A Patch of Blue is one of those films I knew by reputation. Sidney Poitier could no wrong coming off Lilies in the Field and right before In The Heat of the Night. Yet, he chose to do A Patch of Blue. It was a stark look at an interracial relationship beset by handicaps, but he made it work. Yet, audiences forget the real star of the film.
Elizabeth Hartman is known more for her work in The Secret of N.I.M.H. to my generation. While this film was her big Hollywood bow and her first major Award nomination, it came at a cost. While Hartman rode high in the 60s working with legendary director, the mid to late 70s was rough on her. She was in poor mental health and a declining career/personal life took a toll on her.
In 1987, she would commit suicide by throwing herself out a window. I bring that mainly because this is the kind of film that stirs certain feelings. When the film was originally shown in the deep South, scenes of Hartman and Poitier kissing were forcibly cut from the film. By that, I mean projectionists were instructed by local boards to take a pair of scissors to the film.
But, what about the film? Who couldn’t love a romantic movie about a girl who was blinded by her prostitute mother? Yeah, it’s that kind of movie. The film felt like it arrived a smidge too early to really show up on cultural radars. Still, it kind of kicked some doors open.
Shelley Winters won her second Oscar for the film and MGM was praised for the casting of then-unknown Elizabeth Hartman. The subsequent documentary about Hartman’s casting is a must-see. Thankfully, it’s included in this release. The 1080p transfer is stunning, as that Black and White scope transfer pops. I would expect as much as director Guy Green won his Oscar for lensing David Lean’s Great Expectations.

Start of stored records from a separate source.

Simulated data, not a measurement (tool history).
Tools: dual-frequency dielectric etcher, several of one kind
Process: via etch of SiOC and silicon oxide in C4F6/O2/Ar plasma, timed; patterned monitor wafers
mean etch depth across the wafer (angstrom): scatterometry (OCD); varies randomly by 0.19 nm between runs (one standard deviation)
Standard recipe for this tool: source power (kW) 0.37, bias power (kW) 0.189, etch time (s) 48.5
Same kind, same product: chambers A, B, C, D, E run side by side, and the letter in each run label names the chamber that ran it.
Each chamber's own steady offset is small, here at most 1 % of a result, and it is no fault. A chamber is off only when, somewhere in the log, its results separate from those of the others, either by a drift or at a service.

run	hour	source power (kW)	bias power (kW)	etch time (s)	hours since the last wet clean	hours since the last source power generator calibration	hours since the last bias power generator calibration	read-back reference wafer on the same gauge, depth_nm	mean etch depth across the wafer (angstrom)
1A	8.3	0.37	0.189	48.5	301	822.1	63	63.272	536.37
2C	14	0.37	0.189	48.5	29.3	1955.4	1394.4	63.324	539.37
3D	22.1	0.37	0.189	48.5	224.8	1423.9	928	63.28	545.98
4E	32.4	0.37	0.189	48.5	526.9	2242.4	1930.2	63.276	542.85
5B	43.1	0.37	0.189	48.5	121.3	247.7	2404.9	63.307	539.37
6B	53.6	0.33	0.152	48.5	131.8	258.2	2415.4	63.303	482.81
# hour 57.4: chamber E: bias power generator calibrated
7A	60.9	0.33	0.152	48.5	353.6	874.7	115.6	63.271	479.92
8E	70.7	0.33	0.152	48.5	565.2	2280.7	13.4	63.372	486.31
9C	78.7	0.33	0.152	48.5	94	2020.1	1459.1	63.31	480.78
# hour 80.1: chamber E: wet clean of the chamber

The Warner Archive Blu-ray is stacked. You get a commentary, the vintage short about the casting of Elizabeth Hartman and a trailer. Honestly, this Warner Archive release is the textbook definition of how films like this should be treated. Bundle everything available together into a tidy package for film fans and students to study. Movies like A Patch of Blue are too important to be forgotten.